Yeah, that's right. I should have just DNFed this book but you know how you reach that point where a book's like a train wreck that you can't look away from, and also you're not really reading anything else at the moment so you might as well push through? That was me.



But, let's back up for a minute.

Readers of a certain age (coughcough) will remember author R.L. Stine's Goosebumps series from back in the day. I was addicted to these books, and later, the TV series. I don't remember them being particularly well-written, but I was a kid and I found them to be creepy and so I devoured them relentlessly.

When I saw that Stine had a new YA book coming out, I was intrigued. The cover art was creepy, the merging of Shakespeare with a modern day movie studio setting seemed interesting, and darn it if I'm not a sucker for a good horror story.
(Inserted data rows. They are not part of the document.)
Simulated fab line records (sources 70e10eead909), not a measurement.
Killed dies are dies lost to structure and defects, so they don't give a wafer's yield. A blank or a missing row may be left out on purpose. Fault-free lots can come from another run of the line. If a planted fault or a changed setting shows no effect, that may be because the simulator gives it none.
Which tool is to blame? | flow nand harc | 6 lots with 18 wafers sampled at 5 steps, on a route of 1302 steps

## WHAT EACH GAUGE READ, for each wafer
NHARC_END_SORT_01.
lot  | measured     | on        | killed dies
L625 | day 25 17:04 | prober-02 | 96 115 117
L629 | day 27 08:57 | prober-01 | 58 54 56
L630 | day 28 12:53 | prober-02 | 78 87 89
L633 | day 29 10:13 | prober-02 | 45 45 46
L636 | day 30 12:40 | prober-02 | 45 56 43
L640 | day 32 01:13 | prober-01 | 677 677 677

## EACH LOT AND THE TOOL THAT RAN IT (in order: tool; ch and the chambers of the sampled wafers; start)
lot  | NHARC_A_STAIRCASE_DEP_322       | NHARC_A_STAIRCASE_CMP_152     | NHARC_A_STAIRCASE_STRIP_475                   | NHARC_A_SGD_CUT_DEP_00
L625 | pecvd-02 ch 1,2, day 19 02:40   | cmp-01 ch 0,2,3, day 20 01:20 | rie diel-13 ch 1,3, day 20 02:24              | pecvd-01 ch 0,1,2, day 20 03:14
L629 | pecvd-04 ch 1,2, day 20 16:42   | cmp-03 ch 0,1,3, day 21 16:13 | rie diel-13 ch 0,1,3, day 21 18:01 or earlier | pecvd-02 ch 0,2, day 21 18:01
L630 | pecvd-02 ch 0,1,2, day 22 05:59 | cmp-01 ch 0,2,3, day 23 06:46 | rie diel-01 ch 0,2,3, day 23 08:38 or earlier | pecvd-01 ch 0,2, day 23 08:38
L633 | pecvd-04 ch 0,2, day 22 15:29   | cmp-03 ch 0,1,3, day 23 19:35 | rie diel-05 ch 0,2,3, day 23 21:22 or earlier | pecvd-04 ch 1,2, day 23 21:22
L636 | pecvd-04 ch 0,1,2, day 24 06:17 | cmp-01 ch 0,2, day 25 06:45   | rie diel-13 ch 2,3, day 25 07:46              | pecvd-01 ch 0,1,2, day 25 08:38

This was not a good horror story. Not even close.



Here, in list form, are the things that drove me absolutely up a wall with this book.

*Have you ever read a horror story where you're kind of willing the main characters to die? Yeah. That's how this book is. I hated all of them and their stupid boy problems and their stupid nonsense decisions.
*Look, I'm not super familiar with A Midsummer Night's Dream but I know that this is not a retelling; the only thing it has in common is a subplot involving love potions and a character named Puckerman, who I guess is supposed to correlate to Puck in the source text, only he doesn't at all and instead is intended to be super creepy, and, spoiler, the villain. (A reviewer on Goodreads called him "a particularly lecherous version of Danny DeVito", which is so on the nose that I can't even try to top it.)
*Claire, our main character and narrator, breaks the fourth wall the entire time! Her narration constantly addresses questions and comments to the reader. This would make sense if the book was positioned as a diary or report, but it isn't.
*Claire and Delia, her best friend, are tooootally in looooove with their guy friends but surprise the guys don't like them back and instead of accepting this and just being friends with them, they instead decide to go the creepy non-consensual route and dose them with love potions, because that has proven to work over time and I know I'd totally feel good about myself if I knew deep down the guy I was with only loved me because I drugged him; tl;dr I am 1000000% over love potion/spell plots because they're gross.
*After seeing numerous traumatic events, Claire and Delia cope by eating. Which is fine. I cope with a lot of crap by feeding my face. Sort of. Except that they're seeing people murdered in front of them and their reaction is "meh" and "but what about the moooovie we're in" and "CUPCAKES" and then they move on to worrying about their boy problems. People deal with trauma in different ways but this just felt inappropriate.
*Also, the amount of shaming of characters was unreal. Any scene of Claire and Delia eating is accompanied by a lot of body shaming. The girls also relentlessly shame another character for being a "slut", which we are to guess is true by the fact that she wears skimpy clothes and flirts with boys a lot? Despite the fact that our main characters basically do the same thing? But they're our main characters so we should like them?
*The movie studio is allegedly in trouble but they keep emphasizing time and time again that there's another presumably successful comedy film being shot at the same time as Stupid Murder Mansion 2000 or whatever it's called. Either your horror movie is the studio's last gasp, or it isn't. Also, no one involved in this book seems to have any idea what it's like to work on a movie set. Neither do I, but I'm pretty sure they film for more than like five minutes at a time. There's no mention of any filming except for when they're filming scenes that, spoiler, results in deaths. You don't need to show them, that would be boring, but no one even acknowledges that there's anything else to film.
*There's just no consistency or follow-up. Claire is excited about being on the movie. Claire has some kind of paranormal sensing abilities. Claire doesn't feel like there's anything janky going on. Claire is terrified of the movie set. Claire isn't terrified of the movie set. This wasn't a realistic "teenager changing her mind" thing, this was just bad writing.
*To add insult to injury, it wasn't scary. It was predictable and laughable and I think even as a middle grade reader I would not have found this scary one bit. Stine's simplistic, formulaic writing might work for younger readers, but YA has gotten progressively more sophisticated over the years, and Stine's style hasn't grown with it.



I don't like to tell people not to bother with books. I generally think that most books have merits, and can recognize that a book just wasn't for me. But there's always an exception to the rule, and I think this book is it.

If any of the things I mentioned above bother you, then just don't bother with this book.